Lay people are called to find the lost sheep


By Dan Ebener
For The Catholic Messenger

Luke 15: 4-7

“What man among you having a hundred sheep and losing one of them would not leave the ninety-nine in the desert and go after the lost one until he finds it? And when he does find it, he sets it on his shoulders with great joy and, upon his arrival home, he calls together his friends and neighbors and says to them, ‘Rejoice with me because I have found my lost sheep.’ I tell you, in just the same way there will be more joy in heaven over one sinner who repents than over ninety-nine righteous people who have no need of repentance.”


The feedback we received from the listening sessions for Vision 20/20 indicates that many Catholics do not understand what evangelization is or how it works. One way that Jesus teaches us about evangelization is through his parable of The Lost Sheep. A few things to notice in this story:


First, the shepherd was able to notice that one sheep was missing out of a flock of 100. I would be hard-pressed to notice the difference between a flock of 100 versus 99 sheep. The story suggests that the shepherd was in close relationship with his sheep.  He knew one was missing because the flock was incomplete.

Second, Jesus presents the process of “finding” in its simplest form. To “go after the lost one until he finds it” suggests that the shepherd steps out of his comfort zone, leaves behind his usual routine and searches for the lost one. One of the surprises in this story is how enthusiastically he goes after that one sheep.

Third, another surprise in this parable is the excessive celebration in finding the one sheep. The finding of the lost sheep is met “with great joy” and further “joy in heaven.” The shepherd even gathers his neighbors and friends — in his home, not the barn — to welcome and celebrate the return of the lost sheep.

The image of Jesus as the Good Shepherd (see John 10:11-18) has been used in Christian art throughout the ages.  In John’s Gospel, the good shepherd is the one who does not leave his flock when the wolf comes but is willing to lay down his life for his sheep. This idea of Jesus as shepherd has been extended to clergy, especially bishops, whose crozier staff is styled to depict a shepherd.

While the image of clergy as shepherd is a good metaphor the problem comes when the rest of us are expected to act like a “flock.” Sheep are passive, submissive and blindly obedient. They would never lead — they just want to be led. Nor are they consulted in the process of deciding where to go or what to do.

More importantly, notice in the parable that the sheep do not go searching for the lost one.  That role belongs exclusively to the shepherd. The idea of the congregation as a flock has contributed to the notion that only the clergy are responsible for the work of evangelization, which is going after the lost sheep.

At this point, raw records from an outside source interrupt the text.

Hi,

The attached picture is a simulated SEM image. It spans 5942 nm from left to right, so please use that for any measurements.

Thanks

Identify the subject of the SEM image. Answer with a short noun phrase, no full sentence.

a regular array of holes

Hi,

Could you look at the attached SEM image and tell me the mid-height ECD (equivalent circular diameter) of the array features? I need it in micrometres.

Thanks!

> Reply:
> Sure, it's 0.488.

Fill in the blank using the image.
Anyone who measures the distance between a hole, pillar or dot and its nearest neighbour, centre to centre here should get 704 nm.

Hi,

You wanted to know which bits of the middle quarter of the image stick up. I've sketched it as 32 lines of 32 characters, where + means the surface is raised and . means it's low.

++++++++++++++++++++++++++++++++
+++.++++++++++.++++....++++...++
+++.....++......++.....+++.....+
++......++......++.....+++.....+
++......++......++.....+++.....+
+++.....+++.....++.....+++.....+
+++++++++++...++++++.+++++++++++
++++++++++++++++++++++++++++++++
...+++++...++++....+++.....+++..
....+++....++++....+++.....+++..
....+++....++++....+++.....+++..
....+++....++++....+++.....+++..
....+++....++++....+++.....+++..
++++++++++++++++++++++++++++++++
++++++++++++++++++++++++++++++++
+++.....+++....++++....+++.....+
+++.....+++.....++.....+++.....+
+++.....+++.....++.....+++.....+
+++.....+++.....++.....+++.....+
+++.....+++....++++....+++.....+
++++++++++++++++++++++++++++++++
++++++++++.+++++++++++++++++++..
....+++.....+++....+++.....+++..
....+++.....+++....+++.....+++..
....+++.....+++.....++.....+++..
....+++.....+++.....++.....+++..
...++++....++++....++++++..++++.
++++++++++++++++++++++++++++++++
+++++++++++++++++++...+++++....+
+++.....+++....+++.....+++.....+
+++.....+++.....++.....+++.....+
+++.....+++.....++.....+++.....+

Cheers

We have reached a breaking point today where most of the flock has gone astray.  We can no longer think of lay people merely as sheep. Lay people are called to work side by side with the clergy in the ministry of evangelization.  We are called not to be sheep, but shepherds.  The work of finding the lost sheep belongs to all of us.

(Dan Ebener is director of parish planning for the Diocese of Davenport.)